I met my master/lover recently. I have never practiced the BDSM lifestyle before and so I have some confusion about its implications on many levels. The most obvious and the easiest to understand I suppose is the sexual aspect. But I would like to understand the psychological, emotional and intellectual implications of the practice. I truly love my boyfriend and want to submit myself to him in the profoundest sense of the word but at the same time, I want a relationship that is more than just inflicting and receiving pain. My boyfriend (my master) understands this as much as I do and is willing to take it further as I learn. I would appreciate any enlightenment you can give me about this one.  Also one thing he wants to introduce is another female submissive into our relationship. He allowed me to make a choice about who it is we will bring into a relationship. As I am new to this, I do not know how to go about looking for one. Please point me in the right direction. Thank you.

Answer
Dear Ulan:

I am so happy you have a loving partner and you want to please him in such ways. There is a lot of topic and practices unde rthe BDSM banner  and each has it rewards and downsides. The main thing is to read more about the topics and see what arouses you. My rule of thumb is this: Follow your fantasies. But that being said, after you know where you lean, research the topic, and possible risks, besides the obvious rewards.
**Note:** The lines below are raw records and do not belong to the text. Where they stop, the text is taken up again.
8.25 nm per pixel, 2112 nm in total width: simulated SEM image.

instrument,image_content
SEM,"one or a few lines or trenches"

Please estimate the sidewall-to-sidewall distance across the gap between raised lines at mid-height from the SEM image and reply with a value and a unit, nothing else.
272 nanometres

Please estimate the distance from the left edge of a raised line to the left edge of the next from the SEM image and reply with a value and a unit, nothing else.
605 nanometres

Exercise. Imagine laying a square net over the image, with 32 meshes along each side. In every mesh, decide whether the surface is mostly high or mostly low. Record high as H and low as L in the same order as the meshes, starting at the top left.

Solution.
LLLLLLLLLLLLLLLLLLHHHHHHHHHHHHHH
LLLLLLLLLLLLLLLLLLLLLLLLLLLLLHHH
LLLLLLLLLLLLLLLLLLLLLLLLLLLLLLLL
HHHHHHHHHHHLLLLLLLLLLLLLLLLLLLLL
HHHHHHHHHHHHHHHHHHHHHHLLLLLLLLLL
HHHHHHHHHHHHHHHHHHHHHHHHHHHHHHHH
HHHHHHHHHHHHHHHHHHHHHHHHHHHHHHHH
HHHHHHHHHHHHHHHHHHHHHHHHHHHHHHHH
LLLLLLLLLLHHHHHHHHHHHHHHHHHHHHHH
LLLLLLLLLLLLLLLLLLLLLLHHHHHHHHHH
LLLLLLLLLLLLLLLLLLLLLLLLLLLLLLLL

There are many GOOD books about BDSM, practice and psychology. Each book written from either submissive or dominant perspective. SO i would suggest to check Amazon.com And try all the topics you crave. Th thing i am most concerned about if the emotional safety of bringing someone else.  I would suggest first learn more about the dynamics of the DOm/sub relationship, and the emotional rights and responsabilities.  I know you want to please and  probably would even enjoy the experience. But emotionally the heart can subconsiously put land mines, or make you react in ways you did not think about, even if your lust and logical brain say it's ok. SO be careful and read and learn before delving there.  

So many good BDSM couples have been broken for getting a third , but not being ready emotionally to handle it. SO read more about the basics, before youget into the advanced stuff. SO read first, It is FUN, gives you ideas, makes you leanr about yourself, and the insights are for a lifetime.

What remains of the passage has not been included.